February 13, 2019 Sujeev Shakya

Banking on a plan

The liquidity mess requires a deeper understanding

In their bid to stem the depletion of foreign reserves, the Nepal Rastra Bank has been particularly busy passing directives that keep restricting foreign exchange. Since they have never learned to plan, it is hardly surprising that they resort to knee-jerk reactions. ‘Experts’—many of whom drive super-luxury vehicles—are taking to social media to issue advice on how Nepal needs to curtail the import of luxury goods, including automobiles.

The suggestions being offered seem to suffer from immense oversight—best captured by the classic fable ‘blind men and an elephant’. In Nepal’s case, it is time to address the glaring elephant in the room and retreat from our tendency of ignoring the bigger picture: Nepal needs a more effective management system to support its growth.

It need of nutrition

When a former colleague shared with me that his rapidly growing business landed a big order worth multiple times his current turnover, I told him, ‘This is not good news.’ I pointed to the challenges of finding the money to fund his working capital. It is the same situation for the country. While we were busy talking about political uncertainty and selling poverty, Nepal suddenly moved to become a $30 billion economy. In this emergence, simply to manage a growth of 5 percent, it needed an additional $1.5 billion in investments a year. Now imagine when this grows to $50 billion and $60 billion to reach $100 billion by 2030.

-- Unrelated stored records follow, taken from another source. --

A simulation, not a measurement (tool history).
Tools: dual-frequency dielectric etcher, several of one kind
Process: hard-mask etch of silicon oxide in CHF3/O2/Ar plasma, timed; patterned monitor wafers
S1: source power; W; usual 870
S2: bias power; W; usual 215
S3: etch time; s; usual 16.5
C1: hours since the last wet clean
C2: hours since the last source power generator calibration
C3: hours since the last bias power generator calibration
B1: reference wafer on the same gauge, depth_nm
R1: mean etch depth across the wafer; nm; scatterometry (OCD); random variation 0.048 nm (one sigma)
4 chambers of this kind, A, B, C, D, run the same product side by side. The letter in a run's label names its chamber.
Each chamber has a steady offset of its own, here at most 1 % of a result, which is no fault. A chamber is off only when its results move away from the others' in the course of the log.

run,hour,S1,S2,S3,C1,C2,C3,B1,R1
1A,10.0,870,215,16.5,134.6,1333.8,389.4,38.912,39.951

Money is needed to supplement our growth—just as nutrition is needed for a growing child.  This is an important lesson to quickly learn as it is far from a short term phenomenon; if we continue at this rate, our qualms will only multiply. There can be no knee-jerk reactions. A much overdue, sustainable and forward-looking liquidity management plan is required.

I also hear people lambasting banks for their high interest rates, cartel-like behaviour and the high gap between paid deposit interests and loan charges. But we seem to have misplaced the problem: It is the businesses and traders that own the banks who should be addressed. For higher returns to these shareholders, banks have to behave the way they have to. Further, the same people who own banks are also investing in co-operatives, an informal priority sector of the government that is not regulated.

So when money in the formal sector dries, it is well known that the informal sector has plenty of money available at higher rates of interest. There is no shortage of liquidity in the informal sector. Let us not forget the minimum ten percent of graft money in government contracts that continues to flow into this informal sector.

Point to solutions

Therefore, what is required is a complete transformation in the way bank owners can be regulated in terms of their involvements in the informal market. Further, inviting few large international banks to operate in Nepal with a fresh set of licenses will serve to resolve behavioural issues in the long run. In the past three decades, following rapid liberalisation of economies in the early 1990s, there is no country in the world that has been able to manage economic growth without foreign investment and technology transfer. The examples of countries that have followed different approaches, namely Iran and North Korea, have no great stories to tell. In Nepal, where nationalism fervor is always used to explain why we have converted the phrase FDI to ‘Foreigners Don’t Invest’, we really need to understand that to sustain Nepal’s growth, $6 to $10 billion a year is required—and we do not have the domestic capital formation to handle this. We need real FDI to be able to bring in the money that will be invested to create jobs in a country where 500,000 people enter the job market each year.

For inclusive growth across provinces and to address the urban-rural divide, large infrastructural projects are the only answer. Perhaps, in the upcoming Investment Summit, Nepal can tell the world what they are doing to attract foreign investment rather than making a jamboree in the form of announcements and commitments from investors that never seem to move beyond rhetoric and paper. World over, it is seen that the consistent flow of foreign currency from investments can only ensure that the foreign exchange reserves are maintained.

On this note, it is important to explore avenues for further investments from Nepalis abroad. When the NepalLeaks was published, I continued to write in social media that it is important to distinguish between those who circumvent the law to make investments abroad and the graft money that goes out to return to Nepal. The second category surely warrants naming and shaming—along with identifying the political figures and parties who operate these nexuses. But for the first category, opening up Nepal to the world is a clear answer. We need to get rid of the draconian law that prohibits Nepalis from investing abroad. With nearly 3-4 million Nepalis outside Nepal, it is quite natural for Nepalis to be interested in investing abroad.

Allow selective investment through approvals to begin with.  Billions of dollars of dividends from investments outside Nepal are very much needed. If two decades ago, we had started building a framework for Nepali institutional entities to invest in stock markets outside Nepal, why are we shying away? We can learn from how conservative India opened up in late 1990s for its companies to invest outside and are now managing currency reserves more effectively through dividends that flow back to the country.

The liquidity crisis is not a short term phenomenon and a solution will not emerge sporadically. The economy’s signs of growing pains need to be better managed with nutrition in the form of careful planning and solution-driven foresight.